There was no “main” person to invent the television. It took a lot of different brains and time to create what we have today. The idea started in the 1830s and 40s when the telegraph and telephone were invented.
The first step was when Samuel F. B developed the telegraph which allowed messages being sent through wires. Which follows up to Alexander Graham Bell inventing the telephone allowing voices to travel through distance. With the two combined it created a lee way for Paul Nipkow to make a system to send images through moving discs. He named it the electric telescope, otherwise known as the early form of a television.
Mechanical Television was the first to be commercially produced. On March 25th 1925, Scottish inventor John Logie Baird gave the first ever demonstration of moving images on a television screen. This television was the first to utilize a cathode ray tube and its history can be traced back to the 19th century experimentation which involved cathode rays and electro-mechanical projectors.

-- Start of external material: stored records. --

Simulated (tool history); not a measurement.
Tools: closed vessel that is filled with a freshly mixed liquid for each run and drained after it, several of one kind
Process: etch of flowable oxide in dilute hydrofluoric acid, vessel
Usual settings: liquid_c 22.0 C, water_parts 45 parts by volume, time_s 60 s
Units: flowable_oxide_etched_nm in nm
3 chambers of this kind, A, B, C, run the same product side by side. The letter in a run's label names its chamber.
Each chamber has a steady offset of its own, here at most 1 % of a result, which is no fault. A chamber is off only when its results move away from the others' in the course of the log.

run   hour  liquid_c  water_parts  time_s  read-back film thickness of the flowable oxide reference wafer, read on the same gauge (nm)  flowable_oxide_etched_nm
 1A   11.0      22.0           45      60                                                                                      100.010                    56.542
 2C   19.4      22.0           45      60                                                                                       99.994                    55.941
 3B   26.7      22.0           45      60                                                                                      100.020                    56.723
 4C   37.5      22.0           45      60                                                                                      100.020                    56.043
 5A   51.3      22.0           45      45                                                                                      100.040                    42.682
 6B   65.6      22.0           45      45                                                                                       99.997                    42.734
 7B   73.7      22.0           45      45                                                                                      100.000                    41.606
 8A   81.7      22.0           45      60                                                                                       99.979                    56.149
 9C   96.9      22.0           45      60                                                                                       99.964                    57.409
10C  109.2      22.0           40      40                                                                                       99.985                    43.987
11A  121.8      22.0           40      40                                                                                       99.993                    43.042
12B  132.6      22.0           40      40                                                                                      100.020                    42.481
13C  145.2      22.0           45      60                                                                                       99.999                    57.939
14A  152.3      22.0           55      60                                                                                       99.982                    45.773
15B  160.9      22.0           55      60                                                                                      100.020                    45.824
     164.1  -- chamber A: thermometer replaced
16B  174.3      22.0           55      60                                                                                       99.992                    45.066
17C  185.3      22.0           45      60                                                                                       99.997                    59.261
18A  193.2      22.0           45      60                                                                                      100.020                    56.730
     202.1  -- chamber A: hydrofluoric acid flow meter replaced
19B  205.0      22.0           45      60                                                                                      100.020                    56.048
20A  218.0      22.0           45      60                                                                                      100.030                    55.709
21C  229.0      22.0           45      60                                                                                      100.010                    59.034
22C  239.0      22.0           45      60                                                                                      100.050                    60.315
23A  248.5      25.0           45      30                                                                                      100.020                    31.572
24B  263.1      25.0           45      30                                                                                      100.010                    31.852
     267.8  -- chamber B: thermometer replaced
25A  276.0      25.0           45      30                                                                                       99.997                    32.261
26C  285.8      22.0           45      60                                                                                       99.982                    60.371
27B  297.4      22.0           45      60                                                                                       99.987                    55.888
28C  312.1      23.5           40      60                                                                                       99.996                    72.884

Although Mechanical television was groundbreaking, it had limitations in quality and that made it hard to use at home. This led to the development of electronic television, which had a much better image and capabilities. In 1927, Philo Farnsworth invented the first fully electronic television system. Farnsworth’s "image dissector" was able to convert images into electrical signals without any mechanical components. This was a significant improvement from the rotating discs of mechanical TV. Around the same time, Vladimir Zworykin, developed a camera tube called the “Iconoscope,” which was also instrumental in the advancement of electronic television technology.
The two inventors, Farnsworth and Zworykin, later were part of a long patent argument.
In 1934 Farnsworth won the battle when the patent office ruled in his favor. This secured his name for the invention of the electronic television.
In 1939, at the New York World Fair, television made a big public introduction. RCA broadcast the opening ceremonies and this marked history in American culture.
By the 1950s, television was typical of every household, and it became the main source of entertainment and news, surpassing radio. Over time inventors and scientists have created the evolution of television from mechanical TV to today’s very thin high-definition smart TVs. These inventions and upgrades in technology has shaped the way we watch TV, get our content, and connect with each other through a screen.